Performance & scaling
=====================

GENBoostGPU is designed to scale from a single GPU workstation to multi-GPU
servers managed by Dask. This page collects best practices for keeping runs fast
and memory-efficient.

Execution modes
---------------

Single GPU
   If ``numba.cuda.gpus`` reports exactly one device, :func:`genboostgpu.orchestration.run_windows_with_dask`
   runs windows serially without spinning up Dask. This mode is ideal for
   debugging or laptop-scale experiments.
Multi GPU
   When more than one GPU is visible, the orchestrator launches a
   :class:`dask_cuda.LocalCUDACluster`. Windows are submitted asynchronously and
   throttled with ``max_in_flight`` to balance throughput and memory usage. From
   v0.2.0 onward, ``max_in_flight`` defaults to ``2 * num_gpus`` so the scheduler
   keeps enough work queued without exhausting memory on 4+ GPU nodes.

Memory management tips
----------------------

* Reduce ``batch_size`` and the ``working_set['K']`` parameter for massive
  windows. Smaller batches lower peak GPU memory at the cost of more iterations.
* Use chunked genotype loading if PLINK files do not fit in device memory. Wrap
  ``load_genotypes`` with your own CuPy ``memmap`` logic and pass ``geno_arr`` as
  needed windows are processed.
* Enable RAPIDS Memory Manager pools. Either set ``RMM_POOL_SIZE=12GB`` in the
  environment or rely on the default ``rmm_pool_size="12GB"`` that
  :func:`genboostgpu.orchestration.run_windows_with_dask` passes to Dask.
* Pre-allocate CuPy memory pools for repeated runs:

  .. code-block:: python

     import cupy as cp
     cp.cuda.set_allocator(cp.cuda.MemoryPool().malloc)

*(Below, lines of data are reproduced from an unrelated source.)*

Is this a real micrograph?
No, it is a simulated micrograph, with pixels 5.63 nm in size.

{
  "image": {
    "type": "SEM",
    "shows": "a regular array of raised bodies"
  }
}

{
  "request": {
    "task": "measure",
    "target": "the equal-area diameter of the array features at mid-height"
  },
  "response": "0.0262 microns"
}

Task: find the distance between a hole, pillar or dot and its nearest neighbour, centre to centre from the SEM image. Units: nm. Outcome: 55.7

* Prefer Parquet outputs via ``save=True``; they can be reloaded lazily for
  downstream aggregation without keeping everything in memory.

Distributed execution
---------------------

* Pin workers to GPUs using ``CUDA_VISIBLE_DEVICES`` or the ``--CUDA_VISIBLE_DEVICES``
  flag when launching via ``dask-scheduler``/``dask-cuda-worker``.
* Keep the dashboard disabled on headless clusters (default behaviour) to reduce
  port conflicts on shared systems.
* Set ``DASK_DISTRIBUTED__SCHEDULER__WORK_STEALING=True`` to let idle GPUs pull
  windows from busy workers when jobs vary in size.

Environment checklist
---------------------

* ``RAPIDS_VERSION`` should match the ``cudf``/``cuml`` wheels you installed.
* ``CUDA_VISIBLE_DEVICES`` controls which GPUs are used; set it to a comma-separated
  list or leave it unset to use all devices.
* ``OPTUNA_STORAGE`` (e.g., ``sqlite:///optuna.db``) turns on persistent study
  storage for large sweeps.
* ``GENBOOSTGPU_LOG_LEVEL=INFO`` (custom environment variable) can be exported to
  surface more orchestration logs if you hook it inside your scripts.